CalibratedClassifierCV does not handle well sample_weight when ensemble=False

CalibratedClassifierCV does not handle well sample_weight with ensemble=False

In the fit method, sample_weight is not passed to cross_val_predict to generate the prediction scores (https://github.com/scikit-learn/scikit-learn/blob/2beed5584/sklearn/calibration.py#L325) whereas it is passed to fit when the classifier is refitted on the entire dataset (https://github.com/scikit-learn/scikit-learn/blob/2beed5584/sklearn/calibration.py#L328).
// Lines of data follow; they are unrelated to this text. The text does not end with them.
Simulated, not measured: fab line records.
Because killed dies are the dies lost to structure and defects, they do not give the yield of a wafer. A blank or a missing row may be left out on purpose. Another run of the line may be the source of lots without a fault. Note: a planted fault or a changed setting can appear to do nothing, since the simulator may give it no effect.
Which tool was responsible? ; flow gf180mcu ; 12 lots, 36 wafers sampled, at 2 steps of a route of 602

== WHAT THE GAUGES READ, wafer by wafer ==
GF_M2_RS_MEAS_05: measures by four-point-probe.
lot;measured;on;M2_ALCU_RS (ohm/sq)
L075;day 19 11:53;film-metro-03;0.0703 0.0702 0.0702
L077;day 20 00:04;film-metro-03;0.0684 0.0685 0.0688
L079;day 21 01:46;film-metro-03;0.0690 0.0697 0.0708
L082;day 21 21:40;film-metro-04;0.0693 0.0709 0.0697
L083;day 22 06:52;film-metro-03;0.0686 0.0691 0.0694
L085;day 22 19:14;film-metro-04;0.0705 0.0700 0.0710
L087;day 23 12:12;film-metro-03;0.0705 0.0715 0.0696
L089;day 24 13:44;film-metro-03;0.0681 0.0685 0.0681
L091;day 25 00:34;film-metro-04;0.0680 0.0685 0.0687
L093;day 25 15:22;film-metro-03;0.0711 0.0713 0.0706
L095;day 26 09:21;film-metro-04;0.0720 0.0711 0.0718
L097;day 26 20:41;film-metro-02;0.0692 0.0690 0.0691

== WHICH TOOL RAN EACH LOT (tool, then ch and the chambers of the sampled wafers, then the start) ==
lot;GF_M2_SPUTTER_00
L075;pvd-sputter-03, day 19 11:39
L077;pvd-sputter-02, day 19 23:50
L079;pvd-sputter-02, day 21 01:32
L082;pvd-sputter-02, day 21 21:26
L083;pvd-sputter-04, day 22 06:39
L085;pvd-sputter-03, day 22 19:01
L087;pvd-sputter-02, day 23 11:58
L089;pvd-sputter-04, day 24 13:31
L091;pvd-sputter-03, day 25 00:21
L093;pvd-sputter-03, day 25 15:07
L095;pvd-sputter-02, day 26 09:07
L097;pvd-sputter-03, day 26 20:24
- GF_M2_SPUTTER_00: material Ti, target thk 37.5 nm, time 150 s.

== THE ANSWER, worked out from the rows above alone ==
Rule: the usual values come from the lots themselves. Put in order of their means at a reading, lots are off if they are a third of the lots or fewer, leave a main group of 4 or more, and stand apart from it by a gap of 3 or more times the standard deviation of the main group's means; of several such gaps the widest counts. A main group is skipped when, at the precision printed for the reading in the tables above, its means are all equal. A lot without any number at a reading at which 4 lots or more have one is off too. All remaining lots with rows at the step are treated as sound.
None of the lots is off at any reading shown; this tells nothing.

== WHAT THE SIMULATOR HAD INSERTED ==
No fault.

It makes the calibration to fail as the assumption that the classifiers built in each cv split of cross_val_predict has a similar behaviour as the one trained on the whole dataset at the end.

To correct the bug, I suggest to pass sample_weight to cross_val_predict using the fit_params dictionary

pred_method = partial(
                    cross_val_predict, estimator=this_estimator, X=X, y=y,
                    cv=cv, method=method_name, n_jobs=self.n_jobs,
                    fit_params={"sample_weight": sample_weight}
                )

Example to reproduce the issue:

import pandas as pd
import numpy as np
from matplotlib import pyplot as plt

from sklearn.datasets import make_hastie_10_2

from sklearn.model_selection import train_test_split
from sklearn.ensemble import RandomForestClassifier
from sklearn.calibration import CalibratedClassifierCV

X, y = make_hastie_10_2(50000)
y[y == -1] = 0

X_0 = X[y == 0, :]
X_1 = X[y == 1, :]

y_0 = y[y == 0]
y_1 = y[y == 1]

# Discard half of the sample with y==0
X = np.vstack([X_0[:int(len(y_1) / 2), :], X_1])
y = np.hstack([y_0[:int(len(y_1) / 2)], y_1])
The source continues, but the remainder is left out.